Published in Midwest Flyer – April/May 2018 issue
WICHITA, KAN. – Textron Aviation has decided to discontinue production of the Cessna TTx due to lagging sales of the world’s fastest production piston single-engine fixed gear airplane. The aircraft started as a kitplane at Lancair, then through Columbia Aircraft, company founder Lance Neibauer, manufactured the Columbia 300 in 1998, and the Columbia 400 in 2000. Inefficient production, fierce competition, and an untimely hailstorm conspired to spell the end of Columbia, and Cessna bought the design less than a year after Columbia’s 2007 bankruptcy. Cessna then renamed the airplane first as the Corvalis TT, which logged a handful of sales for the first few years, a total of seven in 2010, the first year the General Aviation Manufacturers Association began publishing such data, none in 2011, then 21 in 2013, after Cessna changed the paint scheme and renamed the aircraft the TTX (later, the TTx).

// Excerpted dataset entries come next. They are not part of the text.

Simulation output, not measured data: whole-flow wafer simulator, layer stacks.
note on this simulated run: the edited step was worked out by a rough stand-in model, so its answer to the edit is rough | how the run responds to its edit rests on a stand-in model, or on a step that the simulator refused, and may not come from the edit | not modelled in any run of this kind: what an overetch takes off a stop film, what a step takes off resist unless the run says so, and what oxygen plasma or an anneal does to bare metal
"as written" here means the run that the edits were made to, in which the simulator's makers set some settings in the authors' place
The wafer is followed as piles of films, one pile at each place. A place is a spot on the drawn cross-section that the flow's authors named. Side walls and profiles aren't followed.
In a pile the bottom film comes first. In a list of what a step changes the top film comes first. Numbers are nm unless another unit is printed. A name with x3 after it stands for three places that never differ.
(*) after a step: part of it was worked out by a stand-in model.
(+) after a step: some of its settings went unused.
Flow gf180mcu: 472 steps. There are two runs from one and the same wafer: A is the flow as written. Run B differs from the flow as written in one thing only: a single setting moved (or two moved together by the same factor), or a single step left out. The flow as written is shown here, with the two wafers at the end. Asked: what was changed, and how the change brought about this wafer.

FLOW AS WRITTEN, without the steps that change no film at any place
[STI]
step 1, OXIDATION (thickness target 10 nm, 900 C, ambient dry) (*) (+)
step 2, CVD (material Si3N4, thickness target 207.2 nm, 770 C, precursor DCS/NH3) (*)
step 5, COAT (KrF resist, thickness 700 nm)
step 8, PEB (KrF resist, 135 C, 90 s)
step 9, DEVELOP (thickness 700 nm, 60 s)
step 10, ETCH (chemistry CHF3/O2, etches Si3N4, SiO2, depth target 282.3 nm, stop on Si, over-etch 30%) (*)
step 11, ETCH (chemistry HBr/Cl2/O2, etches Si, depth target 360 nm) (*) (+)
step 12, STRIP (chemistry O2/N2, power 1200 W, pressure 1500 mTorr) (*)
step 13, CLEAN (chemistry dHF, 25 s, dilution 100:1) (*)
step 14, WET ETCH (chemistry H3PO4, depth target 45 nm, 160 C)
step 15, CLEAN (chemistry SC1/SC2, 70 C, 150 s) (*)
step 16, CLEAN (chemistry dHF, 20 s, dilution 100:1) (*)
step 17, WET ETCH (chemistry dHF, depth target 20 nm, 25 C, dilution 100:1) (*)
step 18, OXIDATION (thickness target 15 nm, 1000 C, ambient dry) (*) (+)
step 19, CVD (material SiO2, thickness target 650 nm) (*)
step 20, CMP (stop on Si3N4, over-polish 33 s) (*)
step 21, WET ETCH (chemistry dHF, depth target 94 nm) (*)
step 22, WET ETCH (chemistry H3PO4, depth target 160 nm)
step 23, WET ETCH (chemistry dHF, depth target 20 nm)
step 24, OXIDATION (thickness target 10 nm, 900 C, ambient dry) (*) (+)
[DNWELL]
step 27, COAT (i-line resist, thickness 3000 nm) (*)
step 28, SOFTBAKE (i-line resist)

Annual shipments reached their peak in 2015, with 44 TTx models shipped, according to GAMA data. That was 16 percent of all Cessna piston airplanes sold that year including all four piston models still in production then. By 2017, TTx sales slipped to 23 units, just under 10 percent of all Cessna piston sales, and a fraction of the 355 piston singles (SR20, SR22, and SR22T models) sold by Cirrus last year. Even the Beechcraft Bonanza (13 G36 Bonanzas sold in 2017) was starting to catch up, at least in terms of revenue. Textron meanwhile sold 129 Cessna Skyhawks, 46 Skylanes, and 40 Turbo Stationairs in 2017 – sales figures that reflect relatively steady performance for piston models, all designed decades before the TTx was even a Columbia 400.